Monday 14 June 2010

Bafana have scored, Africa is alive

Five o’clock and a moment to set the silent dreams of a nation free and once again unite it in a moment of euphoria. Making our way down the street and out of Masiphumelele en route to Green Point Stadium, the township erupted with a people ready to believe that this was their World Cup, and that they did indeed belong. Joy on a level I have never once seen.

We had just left Kolobe St, in the northern confines of the township of Masiphumelele, en route to Green Point Stadium courtesy of Sony who had donated us 45 tickets. We’d
watched a stronger looking Mexico team run Bafana around the park in the first half, and the 60 or so packed into the tiny wooden shack had watched through narrowed, squinted eyes as every attack was repelled by a thread bare looking defence. In stark contrast, every Bafana attack was cheered wildly, to fever pitch. 

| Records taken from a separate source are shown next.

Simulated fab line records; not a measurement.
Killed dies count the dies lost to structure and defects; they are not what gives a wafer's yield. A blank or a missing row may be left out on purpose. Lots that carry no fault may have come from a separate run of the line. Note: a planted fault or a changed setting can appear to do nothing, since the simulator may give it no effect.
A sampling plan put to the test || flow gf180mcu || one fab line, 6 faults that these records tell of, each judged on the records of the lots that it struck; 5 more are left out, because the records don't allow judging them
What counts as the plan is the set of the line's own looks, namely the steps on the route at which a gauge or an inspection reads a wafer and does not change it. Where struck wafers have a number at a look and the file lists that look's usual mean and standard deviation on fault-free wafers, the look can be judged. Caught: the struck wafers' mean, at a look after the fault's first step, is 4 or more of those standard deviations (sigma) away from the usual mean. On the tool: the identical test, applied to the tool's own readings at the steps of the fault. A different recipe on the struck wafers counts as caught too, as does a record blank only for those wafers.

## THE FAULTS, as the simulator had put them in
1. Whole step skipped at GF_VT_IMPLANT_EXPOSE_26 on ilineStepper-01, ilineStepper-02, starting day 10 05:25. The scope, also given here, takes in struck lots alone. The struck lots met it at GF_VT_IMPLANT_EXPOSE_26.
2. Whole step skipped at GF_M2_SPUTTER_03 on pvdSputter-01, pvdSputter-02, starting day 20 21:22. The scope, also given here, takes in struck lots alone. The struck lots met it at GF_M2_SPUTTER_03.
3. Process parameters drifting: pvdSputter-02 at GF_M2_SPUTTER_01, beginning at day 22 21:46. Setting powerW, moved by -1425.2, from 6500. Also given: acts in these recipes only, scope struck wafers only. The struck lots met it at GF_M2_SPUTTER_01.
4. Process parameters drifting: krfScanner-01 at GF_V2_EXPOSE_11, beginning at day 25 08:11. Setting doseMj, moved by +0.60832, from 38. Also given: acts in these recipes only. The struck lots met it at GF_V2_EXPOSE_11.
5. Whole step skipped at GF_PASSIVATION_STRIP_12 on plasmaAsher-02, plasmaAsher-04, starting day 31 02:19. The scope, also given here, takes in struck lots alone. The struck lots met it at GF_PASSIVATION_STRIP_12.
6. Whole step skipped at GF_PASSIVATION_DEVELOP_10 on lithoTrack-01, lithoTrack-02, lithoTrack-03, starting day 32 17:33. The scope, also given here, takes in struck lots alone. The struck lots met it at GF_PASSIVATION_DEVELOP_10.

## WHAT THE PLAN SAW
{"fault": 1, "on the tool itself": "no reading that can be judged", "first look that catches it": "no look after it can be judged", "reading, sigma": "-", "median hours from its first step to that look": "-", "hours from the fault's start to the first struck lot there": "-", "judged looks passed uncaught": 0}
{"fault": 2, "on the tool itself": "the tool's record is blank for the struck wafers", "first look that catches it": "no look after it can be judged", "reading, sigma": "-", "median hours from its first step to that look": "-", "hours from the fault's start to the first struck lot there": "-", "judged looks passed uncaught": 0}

We’d timed our departure for town at half time. That Bafana were still clinging on was reason for cheer and the streets were full with the rich noise of trumpeting vuvuzelas. Everyone was dancing, pleased to still be in the game, in the tournament, avoiding the day one humiliation everyone feared here. The kids piled into the two mini-buses, their watching mothers’ ululating filling the air, proud to see their young children witness South Africa’s finest hour in the flesh. The kids jostled for space and chatted eagerly about Henry, Anelka, Evra; the names from the Premiership that plays late on free view here, filling the screens into the township nights. 

Then something happens. The taxi driver screams, unable to enunciate his words clearly, fumbling with the handle of the minibus he’s just jammed to a halt in the middle of the street, pulling the radio cables out in his scramble to leave the cab. People come falling out of the shacks, pulling at their shirts, crying, screaming, and wailing in disbelief. The bus doors fly open, the kids run into the street where they are picked up by mothers, fathers, brothers, anyone, and everything stops. Bafana have scored the first goal of the World Cup. A host nation, the lowest to partake in a World Cup, that has tiptoed round the dream of glory and been happy just to partake now believes. The World Cup is theirs. South Africa comes alive. It is beautiful.